Active vs. Passive Funds

Core bond funds can either be active, which means that the managers frequently change the portfolio’s makeup to capture opportunities or avoid risk, or passive, which means they track an index. An essential difference between the two is that active managers attempt to achieve better than average market results, while passive funds try to match the return of the corresponding index—that is, to do no worse (or better) than the average. The relative advantages and disadvantages of active vs. passive funds are not widely agreed upon—each investment type has its advocates and detractors.

Bond index funds, although not carrying the “core” label, can represent an appropriate single bond investment for many investors. Funds that track an investment-grade bond index such as the Barclays Aggregate Index have several advantages, including broad diversification, low management expenses, and the certainty that the fund will not suffer extreme underperformance in a given year due to a manager’s bad decisions. At the same time, however, some index funds may have a higher weighting in government bonds and, consequently, relatively high sensitivity to interest rate movements. As noted, by definition, they are unlikely to do better than average.


Be aware that not every issuer views the concept of “core” in the same way—the word has no fixed or generally agreed-upon meaning. A core fund issued by one company may look much different than a core fund issued by another. Also, active managers can take a wide range of approaches—with varying degrees of success. Also, certain funds will adopt more of a “go-anywhere” approach that incorporates high-yield bonds or other investments not held in the investment-grade indices. Since there is so much variability within the category, it pays to investigate each fund closely to see what it holds, how it has performed over time, and how it has held up during market downturns. In short, don’t assume on the basis of the name alone that a core bond fund meets your objectives.

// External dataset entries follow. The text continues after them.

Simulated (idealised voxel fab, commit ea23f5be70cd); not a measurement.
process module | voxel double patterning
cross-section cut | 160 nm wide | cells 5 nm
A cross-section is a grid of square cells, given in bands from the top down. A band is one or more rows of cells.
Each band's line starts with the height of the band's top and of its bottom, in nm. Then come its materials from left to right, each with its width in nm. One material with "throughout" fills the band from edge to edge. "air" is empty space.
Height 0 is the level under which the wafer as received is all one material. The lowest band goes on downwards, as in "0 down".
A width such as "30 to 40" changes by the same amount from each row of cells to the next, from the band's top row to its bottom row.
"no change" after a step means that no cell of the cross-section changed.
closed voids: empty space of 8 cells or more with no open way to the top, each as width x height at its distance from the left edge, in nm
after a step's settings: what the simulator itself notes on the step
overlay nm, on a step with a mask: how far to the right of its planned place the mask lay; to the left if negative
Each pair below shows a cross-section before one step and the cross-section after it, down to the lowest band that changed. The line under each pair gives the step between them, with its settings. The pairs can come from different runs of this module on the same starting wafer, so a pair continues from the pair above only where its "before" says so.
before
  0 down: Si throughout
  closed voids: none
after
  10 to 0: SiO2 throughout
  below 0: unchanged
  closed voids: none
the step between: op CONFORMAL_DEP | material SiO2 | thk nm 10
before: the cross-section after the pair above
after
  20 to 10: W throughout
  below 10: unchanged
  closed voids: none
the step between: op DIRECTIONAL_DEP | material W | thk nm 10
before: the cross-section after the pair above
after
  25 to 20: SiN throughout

Another issue with core funds is that most don’t hold weightings in international, emerging market, or high yield bonds. As a result, core bond funds may not necessarily provide the level of diversification that investors expect. Also, since investments in international and emerging market segments tend to have lower exposure to interest rate movements than a typical core fund with significant holdings in Treasuries and corporate bonds, a core fund may have greater exposure to interest rate risk than a fully diversified portfolio. An investor who wants to achieve total diversification may consider supplementing their core funds with high yield and/or international funds.

How to Invest

Investors have a choice between mutual funds or exchange-traded funds (ETFs). Mutual funds can be purchased directly from the company or through a broker, while ETFs require a brokerage account. Two of the largest core bond mutual funds are PIMCO Total Return Fund (ticker: PPTDX), DoubleLine Total Return Fund (DLTNX), while three of the most well-known ETFs are Vanguard Total Bond Market ETF (BND) and iShares Core Total U.S. Bond Market ETF (AGG), and PIMCO Total Return ETF (BOND). As always, when making an investment in a fund or ETF, consider the particular fund's management fees.

Robust research in this area concludes that management fees are a significant factor affecting long-term profits. There is also evidence that an inverse relation exists between management fees and fund performance—the most expensively managed funds underperform the sector average while funds with the lowest fees outperform the average.